The opinion of the court was delivered by: Chief Judge Curtis L. Collier
Kenneth Steele ("Steele") filed a pro se petition for a writ of habeas corpus pursuant to 28 U.S.C. § 2254. (Court File No. 1). This matter is presently before the Court upon motion of counsel for the Respondent to dismiss without prejudice for failure to exhaust state remedies (Court File No. 10).
In response to the Court's Order, Cherry Lindamood ("Respondent") filed a motion to dismiss without prejudice along with a supporting memorandum of law and advised Steele currently has a petition for writ of error coram nobis pending in state court (Court File Nos. 10 & 11). After reviewing the record and the applicable law, the Court concludes that the motion to dismiss (Court File No. 10) will be GRANTED and the § 2254 petition (Court File No. 1) will be DISMISSED as prematurely filed.

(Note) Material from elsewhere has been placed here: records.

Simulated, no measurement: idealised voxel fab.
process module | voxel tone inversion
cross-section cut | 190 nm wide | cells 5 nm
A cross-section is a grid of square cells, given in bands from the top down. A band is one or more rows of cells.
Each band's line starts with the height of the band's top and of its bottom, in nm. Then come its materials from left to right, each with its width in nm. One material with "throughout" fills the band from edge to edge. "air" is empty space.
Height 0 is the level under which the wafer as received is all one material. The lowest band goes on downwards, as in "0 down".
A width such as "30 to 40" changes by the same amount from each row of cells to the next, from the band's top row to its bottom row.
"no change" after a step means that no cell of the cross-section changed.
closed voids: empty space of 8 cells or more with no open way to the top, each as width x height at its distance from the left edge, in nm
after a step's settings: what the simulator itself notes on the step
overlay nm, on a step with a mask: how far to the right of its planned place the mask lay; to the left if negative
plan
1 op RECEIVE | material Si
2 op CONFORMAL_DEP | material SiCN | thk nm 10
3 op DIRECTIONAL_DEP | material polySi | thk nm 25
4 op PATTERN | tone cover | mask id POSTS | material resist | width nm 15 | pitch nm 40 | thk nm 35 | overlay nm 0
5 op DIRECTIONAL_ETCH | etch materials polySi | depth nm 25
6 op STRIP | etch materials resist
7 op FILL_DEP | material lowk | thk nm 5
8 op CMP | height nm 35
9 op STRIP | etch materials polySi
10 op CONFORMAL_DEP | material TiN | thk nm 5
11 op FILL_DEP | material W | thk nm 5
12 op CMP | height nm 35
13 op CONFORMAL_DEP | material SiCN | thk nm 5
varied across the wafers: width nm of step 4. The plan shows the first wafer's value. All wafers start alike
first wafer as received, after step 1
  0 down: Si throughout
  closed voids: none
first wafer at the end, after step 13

After Steele filed his petition, the Court ordered Respondent to file a response (Court File No. 4). For the reasons stated in the State's response and supporting documents (Court File Nos. 10 & 11, and Appendixes), the Court determines Steele has failed to exhaust his state remedies.
As a general rule, a federal district court will not entertain a petition for writ of habeas corpus unless the petitioner has first exhausted all available state court remedies for each claim in his petition. 28 U.S.C. § 2254; Hannah v. Conley, 49 F.3d 1193, 1195 (6th Cir. 1995); Clemmons v. Sowders, 34 F.3d 352, 354 (6th Cir. 1994); Rust v. Zent, 17 F.3d 155, 160 (6th Cir. 1994); Cohen v. Tate, 779 F.2d 1181, 1184 (6th Cir. 1985). Thus, absent unusual or exceptional circumstances, a district court should dismiss a petition filed pursuant to 28 U.S.C. § 2254 if it contains unexhausted claims. O'Guinn v. Dutton, 88 F.3d 1409, 1412 (6th Cir. 1996), cert. denied, 519 U.S. 1079 (1997).
An application for a writ of habeas corpus will not be granted unless the applicant has exhausted the remedies available in state court. 28 U.S.C. § 2254. The Supreme Court has interpreted this rule as one of total exhaustion. Rose v. Lundy, 455 U.S. 509, 510 (1982). Once his federal claims have been raised in one complete round of state review, the exhaustion requirement is satisfied. O'Sullivan v. Boerckel, 526 U.S. 838, 845 (1999). Therefore, unless an exception applies, failure to comply with the exhaustion rule as to only one of the claims will normally render the entire petition for federal habeas relief a "mixed petition" which must be dismissed if a remedy is still available for the prisoner to pursue. Rose v. Lundy, 455 U.S. at 519-521.
It appears from the record Steele has failed to exhaust his available state court remedies by fairly presenting all of his claims to the state courts. According to the States' response (Court File No. 10 & 11), and Steele's filings, he filed a motion to reopen his state post conviction petition in January of 2003, alleging he possessed test results from the Federal Bureau of Investigations "which positively confirm" he is "totally innocent of [two of] the alleged rapes"(Court File No. 2, Attachment #1). On June 23, 2003, the state court treated the motion as a petition for writ of error coram nobis. (Court File No. 11). Although it appears that the case languished in state court for almost five years, the record reflects it was scheduled for a hearing on February 6, 2008 (Court File No. 11-7, Affidavit). Steele has not responded to the Respondent's motion to dismiss. Thus it appears from the record that Steele is still pursuing state remedies on the claims he has raised in the instant habeas petition. Considering the present posture of the case in state court, Steele has not alleged any unusual or exceptional circumstances warranting review of his habeas corpus petition nor are any such circumstances apparent from the record. Additionally, this Court has not been notified that the pending state case was resolved. Accordingly, an order will enter DENYING Steele's petition for federal habeas relief without prejudice.